María Edwards
Constellations of the Commons. A Diorama

Suspended in the weightlessness of space and the persistence of time, the piece refers to skies mapped by lines that join distant points, by the tension of parallel lines, by pendulums that oscillate. With a closer look, we can also imagine the space debris orbiting around the Earth, floating inert in the void, objects circulating around the planet, remnants that have lost their way, a drawing of stars, or some scattered thoughts.

While wandering through Hamburg, Chilean artist María Edwards collected different variables for her contemporary diorama. It connects the port’s history of material goods that enter and leave the city with natural elements from the green lungs of the Stadtpark and random objects that came her way, all translated into a “Common Constellation."
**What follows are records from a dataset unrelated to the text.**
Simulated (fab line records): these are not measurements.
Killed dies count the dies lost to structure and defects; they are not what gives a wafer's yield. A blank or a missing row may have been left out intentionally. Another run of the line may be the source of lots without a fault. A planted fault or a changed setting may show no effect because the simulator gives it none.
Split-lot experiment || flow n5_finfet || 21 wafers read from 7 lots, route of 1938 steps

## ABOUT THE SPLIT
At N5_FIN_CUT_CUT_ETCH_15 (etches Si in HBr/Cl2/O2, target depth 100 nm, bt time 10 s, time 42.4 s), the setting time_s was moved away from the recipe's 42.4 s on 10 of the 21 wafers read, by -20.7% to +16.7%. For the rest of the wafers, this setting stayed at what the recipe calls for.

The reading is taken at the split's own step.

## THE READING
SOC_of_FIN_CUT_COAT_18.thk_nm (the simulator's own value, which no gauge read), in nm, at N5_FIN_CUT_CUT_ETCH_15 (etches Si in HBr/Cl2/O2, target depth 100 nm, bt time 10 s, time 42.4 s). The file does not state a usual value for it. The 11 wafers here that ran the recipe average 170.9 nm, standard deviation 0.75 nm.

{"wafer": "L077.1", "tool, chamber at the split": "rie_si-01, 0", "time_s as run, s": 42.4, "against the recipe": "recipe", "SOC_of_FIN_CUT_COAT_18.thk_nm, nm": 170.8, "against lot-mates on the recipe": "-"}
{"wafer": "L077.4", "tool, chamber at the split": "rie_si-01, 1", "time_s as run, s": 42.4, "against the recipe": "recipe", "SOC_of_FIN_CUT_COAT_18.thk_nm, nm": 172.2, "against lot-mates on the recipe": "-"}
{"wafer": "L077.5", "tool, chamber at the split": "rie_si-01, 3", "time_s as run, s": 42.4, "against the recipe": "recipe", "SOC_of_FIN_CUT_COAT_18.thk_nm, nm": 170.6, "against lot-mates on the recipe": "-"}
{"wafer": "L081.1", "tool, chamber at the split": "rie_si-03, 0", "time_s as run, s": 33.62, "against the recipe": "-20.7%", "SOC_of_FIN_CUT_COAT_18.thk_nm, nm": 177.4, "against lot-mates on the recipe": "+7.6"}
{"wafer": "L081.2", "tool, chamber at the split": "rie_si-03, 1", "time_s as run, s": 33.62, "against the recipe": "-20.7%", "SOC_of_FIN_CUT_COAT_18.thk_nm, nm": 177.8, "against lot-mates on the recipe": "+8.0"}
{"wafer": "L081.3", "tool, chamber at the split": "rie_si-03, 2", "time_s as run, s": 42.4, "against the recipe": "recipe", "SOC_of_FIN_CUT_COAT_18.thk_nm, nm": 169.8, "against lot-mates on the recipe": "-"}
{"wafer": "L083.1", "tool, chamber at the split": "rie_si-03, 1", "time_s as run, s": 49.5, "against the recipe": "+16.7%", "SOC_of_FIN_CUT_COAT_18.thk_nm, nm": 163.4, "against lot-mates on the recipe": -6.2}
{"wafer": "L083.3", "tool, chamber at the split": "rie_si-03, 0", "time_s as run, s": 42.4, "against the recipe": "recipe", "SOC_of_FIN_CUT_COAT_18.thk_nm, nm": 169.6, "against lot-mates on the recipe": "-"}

The international Outer Space Treaty, signed in 1967, called the universe “the common province of all mankind” and prohibits any claims of ownership over celestial bodies. Today, private oligarchs plan to colonize space, while millions of junk objects orbit the planet, preventing us from seeing the theater of the stars. Edwards’ diorama reflects the etymology of the word itself: an image one can look through, a miniature that enables us to grasp the scale of the issue. It merges past, present, and future, lightness and weight, density and emptiness, environmental justice, earthly cosmology, and various cosmic laws that invite us to question what we are when we look at the cosmos: an instant in the immensity of space, a spark in the immemorial perspective of time.


María Edwards was born in 1982 in Santiago, where she still lives and works today.